Closed rimu closed 1 year ago
@rimu One important point is that each run of the scraper starts with an empty filesystem. The reason is that we have a cluster of scraper workers, so we don't know on which worker the next scrape will run. But we have a cache in S3. The question more IMO: should we keep a copy of this file in S3?
I don't have developed the Gutenberg scraper, but I believe this file is the catalogue of all ebooks. Considering every few days a new ebook is put to the Gutenberg library and that we run the scraper once month, I suspect that it has been decided that there was no added value to cache that file. But this is only my guess.
@rgaudin Any concrete feedback regarding this specific content?
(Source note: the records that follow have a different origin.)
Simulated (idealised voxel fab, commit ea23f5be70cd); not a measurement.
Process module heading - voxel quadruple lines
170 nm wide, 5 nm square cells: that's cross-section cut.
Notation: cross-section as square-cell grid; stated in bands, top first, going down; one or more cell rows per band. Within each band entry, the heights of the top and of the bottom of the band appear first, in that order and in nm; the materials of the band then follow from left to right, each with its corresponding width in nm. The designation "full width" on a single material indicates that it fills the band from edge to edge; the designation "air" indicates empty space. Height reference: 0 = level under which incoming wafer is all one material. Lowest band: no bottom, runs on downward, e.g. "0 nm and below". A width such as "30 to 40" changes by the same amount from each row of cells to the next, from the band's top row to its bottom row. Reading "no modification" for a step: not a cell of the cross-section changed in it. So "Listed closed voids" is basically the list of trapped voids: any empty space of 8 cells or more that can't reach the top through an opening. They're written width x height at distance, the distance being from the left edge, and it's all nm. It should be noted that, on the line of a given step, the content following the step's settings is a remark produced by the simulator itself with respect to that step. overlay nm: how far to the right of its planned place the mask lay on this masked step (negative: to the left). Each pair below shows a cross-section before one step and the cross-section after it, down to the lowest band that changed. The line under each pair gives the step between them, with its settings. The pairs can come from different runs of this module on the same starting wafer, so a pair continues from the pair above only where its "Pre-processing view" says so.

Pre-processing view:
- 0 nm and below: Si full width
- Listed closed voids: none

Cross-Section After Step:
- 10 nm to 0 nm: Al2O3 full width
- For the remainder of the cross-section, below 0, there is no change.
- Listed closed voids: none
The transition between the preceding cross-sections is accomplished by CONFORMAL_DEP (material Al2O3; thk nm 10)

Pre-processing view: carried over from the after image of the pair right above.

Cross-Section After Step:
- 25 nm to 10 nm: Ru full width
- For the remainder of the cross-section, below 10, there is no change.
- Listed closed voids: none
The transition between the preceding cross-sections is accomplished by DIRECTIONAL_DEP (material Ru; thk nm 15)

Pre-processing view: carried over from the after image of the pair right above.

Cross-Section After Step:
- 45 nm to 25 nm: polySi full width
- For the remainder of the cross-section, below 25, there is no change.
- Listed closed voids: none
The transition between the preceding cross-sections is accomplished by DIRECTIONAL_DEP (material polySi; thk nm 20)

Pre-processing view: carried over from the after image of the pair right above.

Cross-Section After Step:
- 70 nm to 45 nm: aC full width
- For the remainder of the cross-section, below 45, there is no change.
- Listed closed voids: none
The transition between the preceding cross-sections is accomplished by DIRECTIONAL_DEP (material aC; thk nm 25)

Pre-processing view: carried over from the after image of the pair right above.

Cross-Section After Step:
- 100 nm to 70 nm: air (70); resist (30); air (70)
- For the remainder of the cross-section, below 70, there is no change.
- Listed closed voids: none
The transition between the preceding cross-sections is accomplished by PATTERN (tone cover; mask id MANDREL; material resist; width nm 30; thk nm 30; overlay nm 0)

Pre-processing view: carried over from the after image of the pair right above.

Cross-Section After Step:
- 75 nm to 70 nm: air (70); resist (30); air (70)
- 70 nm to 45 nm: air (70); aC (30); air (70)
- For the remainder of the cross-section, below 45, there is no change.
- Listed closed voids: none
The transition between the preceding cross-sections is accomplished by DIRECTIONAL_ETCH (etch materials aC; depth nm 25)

The default behavior is to run all the steps, from a blank state, as @kelson42 said. If you've already run it, you can specify the steps you want to run instead. Check usage for available options. That rsync call happens during --parse
step.
There is a ticket about using an OPDS catalogue which might simplify this part, see https://github.com/openzim/gutenberg/issues/97
Every time I run gutenberg2zip a file is created called ./tmp/file_on_dante_pglaf_org.
This file is several hundred megabytes and it's contents are re-created each time the script it run. To make things worse the data downloads unusually slowly (roughly 25 KB per second), making each run of the script much slower than necessary.
Should we add a check to see if the local copy of the file is stale and only download it if necessary?